Bad leaver refers to situations when the employment relationship is ended due to (i) firing of a Beneficiary for cause or (a) violation by the Beneficiary of the laws governing the Relationships; (b) criminal conviction of the Beneficiary of a crime resulting from a malicious or negligent act; (ii) resignation by the Beneficiary not justified by the occurrence of (a) withdrawal from the employment relationship due to a Beneficiary's physical or mental disability (caused by illness or accident) resulting in inability to work for more than 6 (six) months; (b) death of the Beneficiary.
If the employment relationship is ended as a result of a good leaver situation before the Options are exercised, the Beneficiary will retain the right to exercise his/her awarded options proportionately to the length of his/her employment after the Grant Date, as against the length of time running between the Grant Date and the initial Option exercise date. Options that are not exercisable shall become void automatically, thereby releasing the Company from any obligation or liability.
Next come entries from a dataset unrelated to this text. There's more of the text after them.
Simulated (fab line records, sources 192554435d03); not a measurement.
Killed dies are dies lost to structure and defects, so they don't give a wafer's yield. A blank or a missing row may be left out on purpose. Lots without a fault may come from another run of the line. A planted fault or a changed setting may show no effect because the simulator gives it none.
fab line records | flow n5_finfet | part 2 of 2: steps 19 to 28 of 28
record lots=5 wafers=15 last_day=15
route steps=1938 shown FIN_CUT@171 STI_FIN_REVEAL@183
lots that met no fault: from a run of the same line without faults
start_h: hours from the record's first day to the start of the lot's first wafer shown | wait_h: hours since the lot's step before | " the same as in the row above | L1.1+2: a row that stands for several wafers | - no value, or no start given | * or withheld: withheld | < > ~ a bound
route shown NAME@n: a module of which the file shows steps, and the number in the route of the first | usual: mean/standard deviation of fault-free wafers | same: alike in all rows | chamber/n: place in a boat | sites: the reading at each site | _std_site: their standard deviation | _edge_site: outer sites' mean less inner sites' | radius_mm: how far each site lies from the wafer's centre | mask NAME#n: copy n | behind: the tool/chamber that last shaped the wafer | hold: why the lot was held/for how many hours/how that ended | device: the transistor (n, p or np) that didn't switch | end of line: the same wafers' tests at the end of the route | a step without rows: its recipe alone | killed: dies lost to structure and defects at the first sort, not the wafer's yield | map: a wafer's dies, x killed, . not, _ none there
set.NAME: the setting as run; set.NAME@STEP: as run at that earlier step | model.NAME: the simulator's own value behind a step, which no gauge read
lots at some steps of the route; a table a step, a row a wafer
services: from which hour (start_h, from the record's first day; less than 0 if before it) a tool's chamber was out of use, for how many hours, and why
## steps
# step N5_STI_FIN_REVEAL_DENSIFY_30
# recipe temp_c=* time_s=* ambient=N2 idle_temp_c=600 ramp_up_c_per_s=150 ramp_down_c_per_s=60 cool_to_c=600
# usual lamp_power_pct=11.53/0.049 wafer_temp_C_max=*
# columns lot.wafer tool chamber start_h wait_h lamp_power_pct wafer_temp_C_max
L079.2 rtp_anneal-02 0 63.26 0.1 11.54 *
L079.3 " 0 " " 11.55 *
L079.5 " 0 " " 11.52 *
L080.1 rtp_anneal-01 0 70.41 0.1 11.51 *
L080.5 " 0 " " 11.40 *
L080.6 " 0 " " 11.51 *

Good leaver refers to situations when the employment relationship is ended due to (i) firing without cause; (ii) withdrawal from the employment relationship due to a Beneficiary's physical or mental disability (caused by illness or accident) resulting in inability to work for more than 6 (six) months; (iii) death of the beneficiary; (iv) retirement of the Beneficiary and (v) loss of the status of subsidiary by the company employing the Beneficiary.
The Options cancelled for whatever reason will return in the Board's availability, which may reaward them within a period of three years from the approval date of the regulations of the Plan.
4.9 Description of any other cause of plan cancellation
Options shall become void and will be no longer exercisable if the restrictions described in Section 4.6 above are violated.
Moreover, if the Company does not receive the Exercise Notice within the deadline established by the Board and stated in the Option Contract, or if the full Exercise price owed by the beneficiary is not paid to the Company within he required deadline, the Beneficiary shall lose permanently the right to exercise the awarded Options and the affected Options will be deemed to have been permanently cancelled, thereby releasing the Company and the Beneficiary from any existing obligations.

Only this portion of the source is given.